How they litigate (the style)
The signature is fee leverage + contempt + clock control. Three rates define them:
- 1.18 counsel-fee mentions per case (39 total) — the most frequent marker in the dataset. Requests that the other side pay their fees appear routinely. For a self-represented or under-resourced opponent, this is the most common pressure point in the record.
- 0.39 contempt motions per case (13 mentions; contempt motions appear in three flavors — general, pendente lite, and post-judgment, 4 each among top filings). Contempt is a standing tool here, used to put an opponent on defense and build a "bad actor" record.
- 0.55 continuances per case (18 mentions; Motion for Continuance is their single most-filed motion at 17). The firm's filings show active management of the case timeline; delay appears where it favors their client.
Add a 0.94 GAL-appointment marker rate (31 mentions) and the picture is a firm whose filings bring fee pressure, contempt exposure, and custody machinery to bear without flooding the docket.
The filing barrage — and who gets it worst
Across all cases, this firm's side puts ~11.3 filings on the docket per case. The load is fairly even by representation status:
- Against a represented opponent: 12.2 filings/case. Against a pro-se opponent: 11.18/case. Unlike high-volume attrition shops, this firm does not paper self-represented opponents more heavily — the difference is small and slightly favors the represented side.
- The heaviest barrages on record: Marrero v. Duran (KNO-FA22-6107491-S) — 32 filings (pro se opponent); Cabrera v. Barahona (KNO-FA22-6108066-S) — 21 filings; Lopriore v. Lopriore (KNO-FA25-6111000-S) — 20 filings (pro se opponent).
- Aimed at self-represented opponents specifically: the firm's single heaviest case, Marrero v. Duran (32 filings), and Lopriore v. Lopriore (20 filings), both ran against unrepresented parties.
A self-represented opponent is not singled out for extra paper in this sample, but is still on the receiving end of a steady, sustained docket. The section below describes the procedural tools and rules that correspond to each of these patterns.
Their motion playbook (top filings)
| Their move | Count | Translation |
|---|---|---|
| Motion for Continuance | 17 | Controls the clock |
| Motion for Orders Before Judgment — Pendente Lite | 5 | Locks in interim terms early |
| Motion for Contempt | 4 | Puts you on defense, builds a "bad actor" record |
| Motion for Contempt Post-Judgment | 4 | Re-opens the fight after judgment |
| Motion for Contempt Pendente Lite | 4 | Contempt pressure while the case is live |
| Motion to Open Judgment | 2 | Reaches back into a closed case |
| Objection to Motion | 2 | Blocks your moves on the record |
| Motion to Dismiss | 2 | Procedural off-ramp (PB 10-30 + general) |
GAL strategy
- A GAL is recorded in only ~3% of their cases (1 of 33), even though the GAL-appointment marker shows up far more often (31 mentions, 0.94/case) — meaning appointment is frequently raised or discussed, but a GAL is actually seated in very few cases on this record. On this record, GAL appointment is a topic the firm raises frequently rather than a fixture of its practice.
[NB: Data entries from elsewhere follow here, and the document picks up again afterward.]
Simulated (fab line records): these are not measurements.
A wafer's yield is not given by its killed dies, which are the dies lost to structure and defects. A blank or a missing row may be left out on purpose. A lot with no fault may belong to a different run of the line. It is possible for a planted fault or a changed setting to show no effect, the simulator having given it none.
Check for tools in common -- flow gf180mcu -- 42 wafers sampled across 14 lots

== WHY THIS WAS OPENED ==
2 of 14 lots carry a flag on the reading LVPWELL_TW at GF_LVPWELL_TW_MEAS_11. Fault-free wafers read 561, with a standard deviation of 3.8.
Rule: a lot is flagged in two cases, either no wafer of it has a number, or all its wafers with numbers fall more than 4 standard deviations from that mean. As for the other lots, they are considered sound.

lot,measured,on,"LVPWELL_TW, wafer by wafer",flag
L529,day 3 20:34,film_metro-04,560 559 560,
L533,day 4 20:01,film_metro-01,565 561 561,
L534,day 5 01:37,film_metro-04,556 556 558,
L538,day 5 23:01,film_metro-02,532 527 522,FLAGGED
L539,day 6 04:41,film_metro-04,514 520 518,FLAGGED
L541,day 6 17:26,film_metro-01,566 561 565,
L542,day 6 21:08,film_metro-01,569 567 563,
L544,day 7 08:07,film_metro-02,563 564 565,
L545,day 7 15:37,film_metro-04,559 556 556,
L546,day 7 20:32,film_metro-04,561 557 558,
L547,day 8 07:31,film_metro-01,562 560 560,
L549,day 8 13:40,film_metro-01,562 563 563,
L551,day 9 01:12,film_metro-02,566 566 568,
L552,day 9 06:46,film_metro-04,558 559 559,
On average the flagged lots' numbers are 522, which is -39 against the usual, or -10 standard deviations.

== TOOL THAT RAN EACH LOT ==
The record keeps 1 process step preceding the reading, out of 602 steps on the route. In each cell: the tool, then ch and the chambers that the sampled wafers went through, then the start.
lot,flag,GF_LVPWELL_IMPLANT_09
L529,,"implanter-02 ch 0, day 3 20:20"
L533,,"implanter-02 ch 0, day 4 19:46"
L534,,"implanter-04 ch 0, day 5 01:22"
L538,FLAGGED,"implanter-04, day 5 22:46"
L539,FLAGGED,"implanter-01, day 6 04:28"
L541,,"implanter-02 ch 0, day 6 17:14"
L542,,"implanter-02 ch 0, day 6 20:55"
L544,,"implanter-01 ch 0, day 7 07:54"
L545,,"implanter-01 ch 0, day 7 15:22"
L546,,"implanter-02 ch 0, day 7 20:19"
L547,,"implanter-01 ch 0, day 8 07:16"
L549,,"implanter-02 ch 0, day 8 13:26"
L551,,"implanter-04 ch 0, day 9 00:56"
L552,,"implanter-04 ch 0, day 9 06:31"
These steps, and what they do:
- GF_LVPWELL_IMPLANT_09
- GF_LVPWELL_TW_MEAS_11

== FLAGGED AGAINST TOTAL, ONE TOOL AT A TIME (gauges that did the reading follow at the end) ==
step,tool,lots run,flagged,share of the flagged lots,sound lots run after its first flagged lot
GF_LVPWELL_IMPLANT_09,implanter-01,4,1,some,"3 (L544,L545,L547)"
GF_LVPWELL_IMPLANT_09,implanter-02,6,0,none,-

- There is no reportable pattern of the firm pairing with the same guardians ad litem across this sample.
Context: when a GAL is proposed, the appointment order is the document that can define scope, budget, and a reporting deadline; an unscoped GAL is an open-ended cost and an open-ended risk. The low rate at which a GAL is actually seated in this firm's cases is part of the same public record.
The bench
They appear before Hon. Kenneth Shluger (7 rulings) more than any other judge, then Connors (4), with Devine, Carbonneau, and Thomas (2 each) and Spallone behind. Because the practice lives in a single district, the firm knows this small bench — its standing orders, calendar habits, and preferences — well. A judge's standing orders and motion practice are public, and familiarity with them is what narrows that gap for any opponent.
What to expect — and your procedural options
This firm's profile is fee-and-contempt-driven within a steady, single-district docket. The items below describe, for each pattern above, the procedural tools and rules that exist in Connecticut family practice. They are descriptions of what the tools are and what the patterns are — not instructions about any particular case.
- Fee leverage. Counsel fees are this firm's most frequent marker (1.18/case). Connecticut fee awards turn on need and litigation conduct (C.G.S. §46b-62). Because conduct is part of that analysis, a tight and compliant filing record on one side, and documented motion and continuance activity on the other, are both part of the record a court can consider; a party's own litigation conduct is what the statute weighs.
- The contempt pattern. Contempt motions appear in three forms here (general, pendente lite, and post-judgment — 4 each among their top filings) at a 0.39/case rate, so one is possible in any given case. Contemporaneous proof of compliance with each order (payments, exchanges, communications) is the kind of evidence that determines whether a contempt motion is supported on the documents. Contempt is a common motion in this firm's practice rather than a rare one.
- Clock control. Continuances are this firm's single most-filed motion (17). A Motion to Advance is the procedural tool a party may use to ask the court to hear a matter sooner; continuances can be opposed on the record. These are the two mechanisms that correspond to the timeline-management pattern this firm's filings show.
- The pendente lite move. With 5 Motions for Orders Before Judgment — Pendente Lite, interim terms are something this firm seeks early. Pendente lite orders set the interim terms that govern while a case is pending; the financial affidavit and proposed orders are the documents on which those first hearings turn.
- The reach-back. This firm has filed Motions to Open Judgment (2) and post-judgment contempt (4), so a "final" judgment is not necessarily the end of activity. Post-judgment compliance records and intact files are what remain relevant after a case closes, because these motions reach back into closed matters.
- Volume in context. This firm's docket presence is steady (11.33 filings/case) but not overwhelming — its volume is its defining feature, neither a paper-blizzard nor a minimal practice. A short, merits-focused record stands in contrast to a high-filing posture; the substantive questions in a family case are custody, support, and division of property.
Note on motion outcomes: the firm's decided-motion sample on this docket is too small to report a contested-motion win rate. The outcome numbers here support neither an inference of strength nor of weakness — they are simply too sparse to characterize.
Methodology & limits
Computed from public CT Judicial Branch docket entries and party rosters (parties → filing-side attribution → motion/outcome tally). "Win rate" = Granted ÷ (Granted + Denied) on the firm's own filed motions where the docket records an outcome; many entries record no outcome and are excluded. Marker counts use keyword matching on docket event descriptions and may include related sub-types. Firm-name aggregation follows the docket's recorded firm name (the source truncates long names). Patterns reflect aggregate history, not the conduct of any one attorney or the merits of any one case.